Two Years, Eight Figures, and a Very Steep Learning Curve

Most people think being a general contractor is about tools, trucks, and telling people where to put walls.

After my first two years actually running a GC company in Indianapolis—and managing eight figures’ worth of construction at Off Leash Construction—I can tell you it’s much more about:

• Managing risk
• Communicating clearly (and constantly)
• Saying “no” when it would be easier and more profitable to say “yes”
• Protecting investors from their properties, their budgets, and sometimes themselves

I didn’t grow up dreaming of being a general contractor. I’m a real estate investor who got so fed up with bad contractors that I accidentally became one.

The twist is that I didn’t do it alone.

The turning point was partnering with Paul Aguiar—the guy who really knew construction. I brought the investing and systems background; Paul brought deep construction knowledge and field experience. My own projects started going dramatically better.

Other investors noticed.

They saw the difference in how my jobs were run and started asking the same question:

“If your projects look like this now… can you just manage ours too?”

That’s the real origin story of Off Leash Construction.

This article is my candid download of what I’ve learned so far:

• What I wish investors understood about construction
• How bad contractors really burn you
• How we’ve tried to build Off Leash differently
• And how you can protect your time, money, and sanity—whether you ever hire us or not

If you’re buying or rehabbing in and around Indianapolis—or you’re a contractor trying to run a serious business—I hope this saves you a few scars.
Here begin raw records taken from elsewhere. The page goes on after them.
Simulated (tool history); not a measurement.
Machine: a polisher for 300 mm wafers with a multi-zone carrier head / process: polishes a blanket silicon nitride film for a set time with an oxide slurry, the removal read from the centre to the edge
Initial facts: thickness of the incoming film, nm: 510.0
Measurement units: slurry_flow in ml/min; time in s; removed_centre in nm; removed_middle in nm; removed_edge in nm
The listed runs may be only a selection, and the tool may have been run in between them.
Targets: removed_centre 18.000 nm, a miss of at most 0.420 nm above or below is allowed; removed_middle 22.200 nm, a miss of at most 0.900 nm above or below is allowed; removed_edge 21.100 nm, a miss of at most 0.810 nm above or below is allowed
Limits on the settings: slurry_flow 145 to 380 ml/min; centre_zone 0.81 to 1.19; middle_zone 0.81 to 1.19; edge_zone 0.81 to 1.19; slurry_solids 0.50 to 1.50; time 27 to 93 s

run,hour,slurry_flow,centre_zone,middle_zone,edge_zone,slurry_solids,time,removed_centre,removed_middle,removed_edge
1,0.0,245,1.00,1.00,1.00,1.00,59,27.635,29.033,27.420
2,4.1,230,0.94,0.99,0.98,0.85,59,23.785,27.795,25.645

Why I “Accidentally” Became a General Contractor

I started out like many BiggerPockets readers: on the investing side.

For years, I bought and managed properties around Indianapolis. I was obsessed with the numbers—cash flow, ARV, rent comps. But no matter how good the spreadsheet looked, the same problem kept killing deals:

Contractors.

• Missed deadlines
• Sloppy work that looked fine in photos but fell apart in real life
• Ghosting halfway through a project
• Constant change orders for items that obviously should’ve been included

The key inflection point: meeting Paul Aguiar, now my partner at Off Leash.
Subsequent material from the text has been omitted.